I'm not a tremendous fan of either Otis Redding or Sam Cooke.
Otis Redding is best known for his posthumous single "Sittin' on the Dock of the Bay". Since the song is about my town I feel some connection to it, and its popularity bespeaks to some extent the emotional connection many feel when listening to it.
Redding's best album, essentially universally acknowledged, is 'Otis Blue: Otis Redding Sings Soul'. This album is very good, but has always bugged me. See, out of 11 tracks Redding wrote: 2 and a half. That's a bit of a discrepancy. Most of his songs were covers of tracks by the likes of BB King, The Rolling Stones, Smokey Robinson, or Sam Cooke.
Cooke appears three times on the album, more than anyone else. Redding was a huge fan of Cooke's and covered some of his best-known songs on the album: "Shake", "Wonderful World", and Cooke's masterpiece, "A Change Is Gonna Come".
Then again, everyone used to cover, and the number of folks who covered the latter is quite high. So I shrugged it off.
Besides, Redding was known for his gravelly voice and pleading style while Cooke had a voice with a smoothness far surpassing silk. In that regard I figured Redding's covers were fine: his vocal talents are so different from Cooke's that it is almost like listening to a unique song.
But they weren't actually that different.
For the past few weeks I've been listening to "Sam Cooke Live at the Harlem Square Club, 1963". For a live album the energy is pretty good, but not comparable to Brown's live album the year before. The performance is in Miami. As the liner notes say, and I must wholeheartedly agree, "It's a different Sam Cooke." Sam is feeling the deep soul. And his voice?
Pleading and gravelly.
I was stunned. He was out-Redding Redding. Why?
The simple truth was stark and unavoidable: Redding knew Cooke personally, and must have seen and heard him live. Cooke wasn't imitating Redding, Redding was imitating Cooke; so much so that he even copied Cooke's voice. It just wasn't the voice most listeners knew.

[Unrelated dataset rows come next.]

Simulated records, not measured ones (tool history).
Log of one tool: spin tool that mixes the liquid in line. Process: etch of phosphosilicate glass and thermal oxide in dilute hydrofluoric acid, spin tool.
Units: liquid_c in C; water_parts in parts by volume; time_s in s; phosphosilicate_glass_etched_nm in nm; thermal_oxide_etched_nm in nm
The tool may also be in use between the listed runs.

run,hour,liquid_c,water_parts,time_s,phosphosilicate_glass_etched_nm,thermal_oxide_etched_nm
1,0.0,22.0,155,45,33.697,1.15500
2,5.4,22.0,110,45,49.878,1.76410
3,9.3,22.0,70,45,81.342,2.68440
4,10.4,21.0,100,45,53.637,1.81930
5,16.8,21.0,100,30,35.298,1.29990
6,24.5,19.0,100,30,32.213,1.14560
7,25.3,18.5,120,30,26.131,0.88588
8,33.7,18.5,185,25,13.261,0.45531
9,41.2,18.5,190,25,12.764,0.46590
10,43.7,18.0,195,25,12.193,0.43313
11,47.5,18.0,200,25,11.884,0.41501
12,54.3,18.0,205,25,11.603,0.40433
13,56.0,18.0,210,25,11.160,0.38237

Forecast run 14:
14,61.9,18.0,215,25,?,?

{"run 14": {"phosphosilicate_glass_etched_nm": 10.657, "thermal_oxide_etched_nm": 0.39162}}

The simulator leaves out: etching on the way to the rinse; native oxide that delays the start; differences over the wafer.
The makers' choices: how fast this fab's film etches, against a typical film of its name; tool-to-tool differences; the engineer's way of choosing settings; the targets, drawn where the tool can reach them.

Most who listen to Cooke know his studio cuts, but this live performance, while not amazing, is very telling. It reveals a new angle to the performer and helps clarify the sound distinction between the legend and his protege, Otis Redding. They say imitation is the sincerest form of flattery. In that case Redding was the greatest flatterer of all.
I still listen to "Otis Blue", after all it is still a good album, but you can be sure that "The Harlem Square Club" has left me reevaluating just how 'great' an artist Otis was.